As a proactive tax planner, you know that tax planning involves so much more than checking the compliance boxes. A big part of the value you offer is your ability to assess the client’s whole financial situation—past, present, and future. Whether you are filing an amended tax return to claim a missed deduction for a new client or forecasting five years into the future to maximize a client’s tax savings, actual tax planning can really wow a client when they realize how much they are able to save. 

This is the basis for value pricing. Newer tax planners are often nervous to begin asking for higher prices based on the value they provide—perhaps because they are underestimating that value. Tax planners offer a high-level of expertise, saving clients time and providing peace of mind. After all, most clients would be starting at square one in trying to figure out a tax strategy. Having a trained professional on your side is a game changer and well worth the investment—if the tax savings alone weren’t enough.
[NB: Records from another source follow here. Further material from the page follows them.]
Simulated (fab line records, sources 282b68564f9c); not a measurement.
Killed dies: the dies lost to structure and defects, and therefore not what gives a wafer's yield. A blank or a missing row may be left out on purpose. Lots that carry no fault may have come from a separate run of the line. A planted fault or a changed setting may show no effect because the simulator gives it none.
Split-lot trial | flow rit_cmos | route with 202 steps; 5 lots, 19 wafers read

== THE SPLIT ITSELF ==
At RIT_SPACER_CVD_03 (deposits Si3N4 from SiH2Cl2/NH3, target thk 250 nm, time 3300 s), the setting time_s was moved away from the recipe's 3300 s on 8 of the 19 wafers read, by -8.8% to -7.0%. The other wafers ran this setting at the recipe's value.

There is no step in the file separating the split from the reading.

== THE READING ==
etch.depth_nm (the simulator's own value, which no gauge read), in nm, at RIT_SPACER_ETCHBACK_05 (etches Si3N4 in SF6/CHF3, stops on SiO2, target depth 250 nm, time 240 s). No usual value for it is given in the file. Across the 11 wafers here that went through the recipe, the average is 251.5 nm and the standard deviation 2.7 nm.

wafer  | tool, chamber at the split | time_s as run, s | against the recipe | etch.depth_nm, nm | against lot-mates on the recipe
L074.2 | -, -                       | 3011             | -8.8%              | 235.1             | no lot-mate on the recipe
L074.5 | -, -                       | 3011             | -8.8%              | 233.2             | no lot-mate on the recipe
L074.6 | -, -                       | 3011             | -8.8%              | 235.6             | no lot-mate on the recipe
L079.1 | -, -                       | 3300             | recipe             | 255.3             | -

If you want to adopt value pricing, there are considerations to keep in mind when it comes to compliance with Circular 230, which defines the ethical boundaries and duties for tax professionals. In today’s blog, we’ll cover contingent fees—a topic that is essential to understand in order to stay within bounds of the law. 

What Are Contingent Fees?

 

The reason contingent fees deserve special attention is that most types of contingent fees are against the law. So what counts as a contingent fee? These fees are based in some way on the outcome of a tax return. This can take several different forms:

  1. A fee that is based on a percentage of a taxpayer’s refund or a percentage of the taxes saved
  2. A fee that is based wholly or partly on whether a tax position is sustained (or avoids challenge) by the IRS or the courts
  3. A fee arrangement where the tax planner reimburses the taxpayer (fully or partially) for some or all of the fee if the IRS challenges or invalidates a position

The most typical version of a contingent fee might look something like this: The tax planner proposes that the client pays 18% of the tax savings from their return. This type of arrangement is not allowed. Similarly, you cannot set up an engagement where the fee depends on whether certain tax deductions are upheld by the IRS or where you promise to refund a certain amount if the IRS challenges a claim made on that tax return. That last part is especially important to emphasize: You are not legally allowed to guarantee a certain result from the tax return “or get your money back.” You can agree in advance to continue work with your client in the event of an audit, but you cannot guarantee that an audit will not happen. 

One other important note: Contingent fees have been the topic of some confusion recently because of the “One, Big Beautiful Bill” Act (OBBBA). OBBBA went through many iterations before reaching its final form, and at one point early on, the bill included language that basically barred the IRS from regulating contingent fees. However, this provision was removed before the bill was finalized. This means that all the previous rules surrounding contingent fees remain intact. 

Contingent Fees vs. Value Pricing

 

For those who are uncertain about value pricing, a common objection is that it sounds too much like a contingent fee. Is that the case? With value pricing, you look at factors like the complexity of the plan, the time that’s going to be required to create the plan, and the rapport that you have with the client. Then based on those factors—and this is key—you propose a price before working on the tax plan. So the value-based plan is certainly not contingent on the taxes saved or the stance taken by the IRS, although you will definitely be focused on maximizing savings and formulating strong tax positions that are unlikely to be challenged. This is completely unlike a contingent fee, which is not completely calculable until after the tax return has been filed.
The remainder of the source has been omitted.